I experienced my first time leaving a job just recently. It was a job that I really, really loved. But, a lot of things in my life just went wrong, and I know I have to move forward, and move away. I know that for other people, leaving a job is a normal part of adulthood. But for me, it was a really difficult experience.
My superiors thought I was making decisions on a whim. This does not sound good, but I actually felt insulted. All my life, I never go about without layered plans. I pondered on my resignation for months. I mean, almost half a year. When I talked to my superiors, I was not asking for advice, motivation, privilege, nor permission—I was informing them of my decision.

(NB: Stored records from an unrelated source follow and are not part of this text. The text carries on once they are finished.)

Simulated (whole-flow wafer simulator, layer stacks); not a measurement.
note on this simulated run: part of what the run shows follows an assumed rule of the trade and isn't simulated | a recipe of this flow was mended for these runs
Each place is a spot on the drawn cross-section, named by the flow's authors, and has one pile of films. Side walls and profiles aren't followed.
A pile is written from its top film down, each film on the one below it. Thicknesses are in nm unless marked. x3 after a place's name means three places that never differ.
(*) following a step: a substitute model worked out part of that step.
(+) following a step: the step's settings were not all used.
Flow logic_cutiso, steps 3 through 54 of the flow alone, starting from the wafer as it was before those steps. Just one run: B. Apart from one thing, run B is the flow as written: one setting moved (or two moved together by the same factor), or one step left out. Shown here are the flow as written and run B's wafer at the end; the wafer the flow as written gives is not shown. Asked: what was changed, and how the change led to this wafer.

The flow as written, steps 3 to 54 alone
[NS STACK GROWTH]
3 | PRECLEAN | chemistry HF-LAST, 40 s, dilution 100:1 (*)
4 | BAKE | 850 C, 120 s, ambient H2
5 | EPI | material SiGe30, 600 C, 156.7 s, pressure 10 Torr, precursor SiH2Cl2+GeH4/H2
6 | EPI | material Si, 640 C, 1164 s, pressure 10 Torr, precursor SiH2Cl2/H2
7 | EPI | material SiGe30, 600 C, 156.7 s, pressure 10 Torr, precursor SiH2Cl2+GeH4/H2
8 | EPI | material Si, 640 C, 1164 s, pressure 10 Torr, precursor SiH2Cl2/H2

I just dragged it for too long. You know, the things that held me back were pretty stupid, though.
Stay or leave
The dilemma between holding on and letting go is very unnerving. I was swerving between “I already did this for years” and “I can’t do this anymore.” No matter how many pros and cons I listed for each camp, there was always a reason to choose one over the other. The most difficult part of that dilemma is the projection of each choice. If I choose to stay, this would become of me three or five years. If I choose to quit, I would be traversing new grounds for a while but I would be this in three or five years. I invested a lot to ground myself here; it was almost unfathomable (at that time) to think of uprooting everything. For the most part, that dilemma really held me back. I knew I was just ruminating.
Fear of overcoming a fear
I was holding myself back from tendering my resignation letter, because I was afraid that when I finally do it, I will get desensitized by it. I felt like if I leave my job now, I can do it again in the future without remorse. The first time is the hardest, we say. I was afraid then, but I was getting anxious about the possible loss of fear afterwards. I mean, I have a habit of doorslamming people. I also left my family to live on my own. All without remorse. Once I overcome a fear, I lose it, and it is unhealthy. What else could I cry about? In the future, if I try on something and not like it, would I easily detach from it without regrets? Would anything else be fulfilling enough for me in the future? See, it’s such a stupid reason.
Unnecessary values
Lastly, I was playing hero. I thought that if I left at that time I first thought of it, a lot of people would be affected. My already-heavy workload would be reallocated to the other people who also had already-heavy workload. I would get what I want, but I would pass burdens to others. I knew that that impact would greatly affect the efficiency of the whole system. Most importantly, I was already depressed, and I didn’t want anyone else to suffer like me. I am not even an Fe user. My moral compass failed me.
You see, when I was experiencing those things that held me back, I was ruminating every day. But, when I finally got out, and looked at them in retrospect, I realized they were such stupid reasons. For someone with high needs for self-care such as myself, those were so out-of-character. You need to get out of an echo chamber to hear real sounds.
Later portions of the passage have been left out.